SEMINAR: Lectures on Growth in Groups and Graphs

Nick Gill (University of Bristol) will be giving a series of three talks on the topic of Growth in Groups and Graphs as follows:

* Tuesday 4 May, 12 noon, MLR2, I: Sum-Product

* Friday 7 May, 11am, MLR3, II: Growth in Groups of Lie Type

* Friday 14th May 11am MLR3, III: Escape

These are part of a UWA research collaboration award funding visits to Perth by Nick Gill and Harald Helfgott. The aim of the talks is to give the necessary background and introduction to research in the area. Nick will give a further three talks later in the year. Nick has prepared a page of supporting material at http://www.maths.bris.ac.uk/~manpg/austlit.html

The titles and abstracts for the first three talks are as follows.

I: SUM-PRODUCT We introduce the idea of growth in groups, before focussing on the abelian setting. We take a first look at the sum-product principle, with a brief foray into the connection between sum-product results and incidence theorems.

We then focus on Helfgott’s restatement of the sum-product principle in terms of groups acting on groups.

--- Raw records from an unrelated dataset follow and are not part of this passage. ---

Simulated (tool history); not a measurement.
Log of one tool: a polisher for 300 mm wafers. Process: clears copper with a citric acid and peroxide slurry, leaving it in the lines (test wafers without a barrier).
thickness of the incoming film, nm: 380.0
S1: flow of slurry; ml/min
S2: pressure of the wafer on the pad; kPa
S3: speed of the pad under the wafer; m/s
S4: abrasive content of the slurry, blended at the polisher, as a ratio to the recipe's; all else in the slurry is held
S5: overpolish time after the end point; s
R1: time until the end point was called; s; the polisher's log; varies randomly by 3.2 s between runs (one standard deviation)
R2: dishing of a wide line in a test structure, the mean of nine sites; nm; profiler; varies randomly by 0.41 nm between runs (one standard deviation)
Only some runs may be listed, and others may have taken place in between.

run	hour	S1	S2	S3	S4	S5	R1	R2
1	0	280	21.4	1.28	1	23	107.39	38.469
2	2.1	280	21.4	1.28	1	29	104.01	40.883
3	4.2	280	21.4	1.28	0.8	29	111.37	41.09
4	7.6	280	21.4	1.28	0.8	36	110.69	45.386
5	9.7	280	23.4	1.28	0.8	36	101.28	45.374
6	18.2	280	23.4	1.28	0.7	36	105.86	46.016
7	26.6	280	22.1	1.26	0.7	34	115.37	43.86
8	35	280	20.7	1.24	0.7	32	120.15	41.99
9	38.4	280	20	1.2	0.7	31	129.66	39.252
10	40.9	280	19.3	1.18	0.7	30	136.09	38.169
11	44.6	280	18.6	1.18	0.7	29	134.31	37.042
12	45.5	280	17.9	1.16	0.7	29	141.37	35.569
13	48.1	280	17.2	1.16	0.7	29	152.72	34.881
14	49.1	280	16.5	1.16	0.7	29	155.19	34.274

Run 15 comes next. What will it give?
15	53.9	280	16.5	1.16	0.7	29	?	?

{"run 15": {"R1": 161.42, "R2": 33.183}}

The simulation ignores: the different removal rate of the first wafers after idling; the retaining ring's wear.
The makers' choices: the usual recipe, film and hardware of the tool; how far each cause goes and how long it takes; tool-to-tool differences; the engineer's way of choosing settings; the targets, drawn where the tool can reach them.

II: GROWTH IN GROUPS OF LIE TYPE Since Helfgott first proved that “generating sets grow” in SL_2(p) and SL_3(p), our understanding of how to prove such results has developed a great deal. It is now possible to prove that generating sets grow in any finite group of Lie type; what is more the most recent proofs are very direct – they have no recourse to the incidence theorems of Helfgott’s original approach.

We give an overview of this new approach, which has come to be known as a ”pivotting argument”. There are five parts to this approach, and we outline how these fit together.

III: ESCAPE The principle of “escape from subvarieties” is the first step in proving growth in groups of Lie type. We give a proof of this result, and its most important application (for us) – the construction of regular semisimple elements.

We then examine other related ideas from algebraic geometry, in particular the idea of non-singularity.